Audio: Devolution creating a ‘mini UK’ in Wales, says economist

Calvin Jones. Picture by Mark Mansfield

Devolution has created a ‘minature UK’ inside of Wales that isn’t fairly distributing wealth around the country, a meeting on Welsh independence heard this week.

Professor Calvin Jones, Professor of Economics at the Cardiff Business School, was reflecting on issues of economy, value and identity at a Labour for an Independent Wales’ event in Cardiff.

The full discussion can be heard in the audio recording above.

“The problem that we have is, what we’ve done in Wales is that we’ve taken devolution and used it create the United Kingdom in miniature,” he said.

“So we’ve got an exploitative economy in the UK that takes a lot of value and shoves it into assets in London by building HS2, and doing the Olympics, and building another Heathrow runway.

“They’ve done this with public money, while denuding the rest of the UK of infrastructure and value.

“And what we’ve done is exactly the same in Cardiff. So we’ve swapped a big city in the south east of England for a big city in the south east of Wales.
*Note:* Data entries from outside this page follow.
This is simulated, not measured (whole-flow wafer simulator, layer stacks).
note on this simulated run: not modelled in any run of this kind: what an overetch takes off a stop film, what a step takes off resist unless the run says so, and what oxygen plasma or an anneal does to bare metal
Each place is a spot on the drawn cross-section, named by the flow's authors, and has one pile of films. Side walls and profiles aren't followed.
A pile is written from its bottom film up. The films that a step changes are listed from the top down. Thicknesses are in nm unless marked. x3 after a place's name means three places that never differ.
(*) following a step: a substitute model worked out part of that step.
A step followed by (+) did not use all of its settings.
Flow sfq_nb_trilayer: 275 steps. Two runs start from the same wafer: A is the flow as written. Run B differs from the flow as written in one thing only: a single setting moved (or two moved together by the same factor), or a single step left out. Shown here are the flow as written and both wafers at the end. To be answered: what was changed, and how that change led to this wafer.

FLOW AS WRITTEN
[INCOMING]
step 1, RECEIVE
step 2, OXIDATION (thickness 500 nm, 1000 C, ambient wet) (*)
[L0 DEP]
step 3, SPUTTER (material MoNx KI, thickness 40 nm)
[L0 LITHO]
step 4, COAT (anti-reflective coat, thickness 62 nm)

“So the Welsh Assembly hasn’t really taken us further down a path in terms of what a more robust, sustainable Wales looks like, because we’ve just shrunk the UK state down for our own purposes.”

Core

He said that Wales had for hundreds of years been at the periphery of a centralised economy that made it difficult to keep its national resources, such as energy and people, in the country.

“We have a very strong core in London, and then the South East and South West providing some high-value services, and the resource peripheries are Wales, Scotland and Northern Ireland,” he said.

“These are exchanges of value that have been in place for centuries and that are very entrenched.

“The question is, how can you build prosperity if you are continually sending over the best of your young people, the best of your natural resources, in ways that very often can’t be replicated?”

After 700 years of “effective colonialization” there were some “uncomfortable parallels” between Wales’ economy and third world countries, he said.

“A lot of what I teach about the global south is not a million miles away from the feeling of studying the Welsh economy,” he said.

“Wales’ economy is post-developed – rather than under-developed – but is dysfunctional in some of those similar ways.”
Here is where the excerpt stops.